Daniel Isn’t Real is from director Adam Egypt Mortimer and the best way I can think to describe it is as a horror version of the Rik Mayall classic Drop Dead Fred. The film starts off playfully enough with Luke as a child playing with Daniel. Together they have sword battles and play nicely together, until Daniel starts encouraging Luke to engage in dangerous behaviour. When Daniel returns, he once again starts off friendly enough, giving Luke the courage to be less socially awkward and more confident.

It doesn’t take long before Daniel tries to instruct Luke’s every move, something that Luke initially refuses to let him do. A chance meeting with Cassie (Sasha Lane) gives Luke some grounding in reality but Daniel does his best to get between them, not wanting Luke to find happiness. Instead Daniel is content on taking over Luke completely so he can carry out his devilish behaviour whenever he wants. The film sees the two characters locked into a battle for control as Luke tries to keep his sanity and rid himself of Daniel once and for all.

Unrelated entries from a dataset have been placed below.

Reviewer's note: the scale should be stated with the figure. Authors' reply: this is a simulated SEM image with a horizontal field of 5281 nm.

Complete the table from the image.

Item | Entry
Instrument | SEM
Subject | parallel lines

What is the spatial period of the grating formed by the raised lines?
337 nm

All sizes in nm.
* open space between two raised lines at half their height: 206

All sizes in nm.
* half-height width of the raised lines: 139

Daniel Isn’t Real stars off strongly. It’s intriguing, at times funny and fairly intense. In many ways it’s an exploration of mental illness with Daniel symbolising Luke’s dual personality. The film moves more into the supernatural element in the second half, which is where it starts to falter a little bit. Honestly, it began to lose my attention a little bit, particularly when Daniel wasn’t on screen.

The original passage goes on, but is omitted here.